“Ever since the mountain bikers arrived, the freaky Goth people with vampire teeth don’t hang around much anymore.”
Thus starts my story in last Friday’s New York Times, which covered the trend of urban mountain biking. In cities from Philadelphia to Santa Fe, mountain biking is gaining momentum as a viable urban activity.
About 15 major metropolitan areas have legitimized mountain biking in urban parks or on municipal land, including Pittsburgh; Austin, Tex.; Louisville, Ky.; New York City; Minneapolis; Seattle; Tucson; Salt Lake City; suburban Los Angeles; and Vancouver, British Columbia.
Chris Bernhardt, a consultant with the International Mountain Bicycling Association, said the face of the sport is changing, with urban terrain receiving more attention than traditional wilderness trails in some areas.
“It’s great to take a weeklong bike trip to Moab or Colorado, but people want trails closer to home for riding on weekends or after work,” said Mr. Bernhardt, who works with bike clubs, park managers and municipalities in metropolitan areas to prepare plans and build trails.
The increasing desire to suit up, clip in and ride a mountain bike from home to nearby trails is prompting recreation managers to reassess a sport long outlawed in city parks.
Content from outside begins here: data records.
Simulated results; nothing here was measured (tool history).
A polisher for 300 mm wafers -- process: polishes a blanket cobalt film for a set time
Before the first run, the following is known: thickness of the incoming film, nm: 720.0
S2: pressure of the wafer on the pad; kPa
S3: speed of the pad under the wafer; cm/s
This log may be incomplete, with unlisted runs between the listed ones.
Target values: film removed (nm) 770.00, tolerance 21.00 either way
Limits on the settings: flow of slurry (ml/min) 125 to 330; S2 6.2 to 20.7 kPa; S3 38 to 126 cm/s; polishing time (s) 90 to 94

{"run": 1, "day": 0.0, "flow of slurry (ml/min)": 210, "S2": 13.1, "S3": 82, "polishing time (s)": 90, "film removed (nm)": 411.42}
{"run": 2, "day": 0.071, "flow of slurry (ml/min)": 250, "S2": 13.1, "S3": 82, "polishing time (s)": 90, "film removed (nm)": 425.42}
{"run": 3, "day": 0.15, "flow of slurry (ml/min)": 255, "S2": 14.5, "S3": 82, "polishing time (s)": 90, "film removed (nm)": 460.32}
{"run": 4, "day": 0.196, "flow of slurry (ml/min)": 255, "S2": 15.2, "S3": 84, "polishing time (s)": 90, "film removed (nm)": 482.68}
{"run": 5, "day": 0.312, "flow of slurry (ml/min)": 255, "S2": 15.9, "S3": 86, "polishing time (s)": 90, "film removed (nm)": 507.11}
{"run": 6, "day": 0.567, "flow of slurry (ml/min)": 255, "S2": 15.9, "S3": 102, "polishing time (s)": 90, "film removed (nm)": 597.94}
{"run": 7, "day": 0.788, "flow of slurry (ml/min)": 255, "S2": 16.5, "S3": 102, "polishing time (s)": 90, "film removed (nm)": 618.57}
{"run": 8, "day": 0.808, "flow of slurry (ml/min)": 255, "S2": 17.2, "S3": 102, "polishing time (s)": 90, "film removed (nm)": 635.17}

Indeed, in Minneapolis it was the mayor, R. T. Rybak, an avid cyclist, and John Erwin, a former parks commissioner, who spurred development of the city’s first recognized urban singletrack. Mr. Rybak noted his desire for the city’s park board to work with local cyclists at a meeting in 2003.
Today, the Theodore Wirth Off-Road Cycling Trail, which had its grand opening in June 2005, includes 4.36 miles of twisting singletrack with jumps, stunts and banked turns.